ISLAMABAD, June 22: Pakistan and India on Thursday reaffirmed the sacrosanct status of the Indus Waters Treaty of 1960, which should be respected but made no headway in resolving the 22-year old dispute over the Wullar Barrage / Tulbul Navigational Project.
The two-day secretary level talks on Wullar Barrage, part of the third round of composite dialogue, would conclude on Friday with a joint statement. Indian Water Resources Secretary J. Hari. Narayan is leading a 13-member delegation while Water and Power Secretary Ashfaq Mehmood heads the Pakistani side.
A senior official told Dawn that the two sides had held two rounds of discussions and explained their viewpoints. He said that the two sides reiterated their respective positions but talks were held in very cordial atmosphere. “The two sides were unanimous that (the Indus Waters) Treaty is sacrosanct and must be respected,” the official said.
The two sides have so far held a total of 11 rounds of talks on Wullar Barrage dispute.
The dispute emerged in 1984 after India planned to build a barrage on outfall of the Jhelum River in the occupied Kashmir with a storage capacity of 300,000 acres feet without informing Pakistan, as was required under the treaty.
India started building the dam, which was around 439 feet high and 40 feet wide barrage in the Baramullah district to create a link with Srinagar but halted its construction in 1987 when Islamabad had opposed the move.
Pakistan maintained that the project violated its rights as a lower riparian country granted by the Indus Waters Treaty. However, India has not abandoned the project and says the barrage is aimed at facilitating navigation between Baramullah and Srinagar through the Wullar Barrage in the Jammu and Kashmir.
Pakistan says that the Indus Water Treaty allowed a storage capacity of only 10,000 acre-feet while the project envisaged storage of 324,000 acre-feet, which was 32 times what the treaty allowed, according to Pakistan.
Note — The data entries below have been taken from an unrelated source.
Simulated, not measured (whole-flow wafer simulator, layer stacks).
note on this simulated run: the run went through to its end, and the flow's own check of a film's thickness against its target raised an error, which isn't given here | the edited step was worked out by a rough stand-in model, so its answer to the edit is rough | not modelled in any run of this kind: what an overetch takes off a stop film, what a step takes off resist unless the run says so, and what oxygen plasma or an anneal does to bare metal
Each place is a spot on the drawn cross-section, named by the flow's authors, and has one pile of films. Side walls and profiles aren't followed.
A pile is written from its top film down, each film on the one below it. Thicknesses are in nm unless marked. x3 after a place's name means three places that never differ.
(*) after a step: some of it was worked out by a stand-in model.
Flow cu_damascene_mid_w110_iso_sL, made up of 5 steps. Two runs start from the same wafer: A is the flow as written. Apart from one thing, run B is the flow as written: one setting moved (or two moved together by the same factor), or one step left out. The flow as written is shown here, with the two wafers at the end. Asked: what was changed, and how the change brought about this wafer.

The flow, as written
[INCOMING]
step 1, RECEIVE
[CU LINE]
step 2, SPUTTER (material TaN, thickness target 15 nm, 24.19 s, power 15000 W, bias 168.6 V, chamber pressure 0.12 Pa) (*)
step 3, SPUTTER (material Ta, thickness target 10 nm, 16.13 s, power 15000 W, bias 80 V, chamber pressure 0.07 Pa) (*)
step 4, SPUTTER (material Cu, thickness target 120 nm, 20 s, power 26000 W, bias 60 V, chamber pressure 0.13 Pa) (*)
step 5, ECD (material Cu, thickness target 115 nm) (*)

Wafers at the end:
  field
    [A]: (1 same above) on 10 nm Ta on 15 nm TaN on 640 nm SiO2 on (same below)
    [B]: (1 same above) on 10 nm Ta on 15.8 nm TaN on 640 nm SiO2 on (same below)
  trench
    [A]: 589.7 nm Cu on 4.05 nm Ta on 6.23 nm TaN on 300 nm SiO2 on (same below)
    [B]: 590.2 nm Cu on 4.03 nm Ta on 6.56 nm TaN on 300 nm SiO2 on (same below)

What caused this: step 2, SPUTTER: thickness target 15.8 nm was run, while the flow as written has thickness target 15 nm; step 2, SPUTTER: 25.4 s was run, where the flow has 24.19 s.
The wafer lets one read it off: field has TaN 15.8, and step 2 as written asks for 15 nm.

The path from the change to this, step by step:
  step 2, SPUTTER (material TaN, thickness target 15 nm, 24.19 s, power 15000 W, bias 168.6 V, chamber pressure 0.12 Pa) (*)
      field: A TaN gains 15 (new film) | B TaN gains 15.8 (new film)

Islamabad fears the barrage would interfere with the flow of Jhelum River water into Pakistan, affecting its agro-based economy. India insists that the barrage would not hinder water’s flow into Pakistan.
Although the treaty grants Pakistan the water rights on the Chenab, Jhelum and Indus, it allows India a limited use of these rivers.
“Sincerity leads to solution of any dispute and we hope that we will be able to reach a rational solution to the issue at the end of the talks,” an official said.
He said the two sides discussed the project’s technicalities and it was hoped that talks would reach some tangible outcome on Friday.
The Pakistani side reiterated its position that no increase should be made in the height of the dam and it should remain at the point at which it was suspended in 1987, a source told Dawn.
He said Pakistan could not discuss anything which was beyond the scope of the treaty.
He said issues like the Wullar Barrage were not easy to resolve.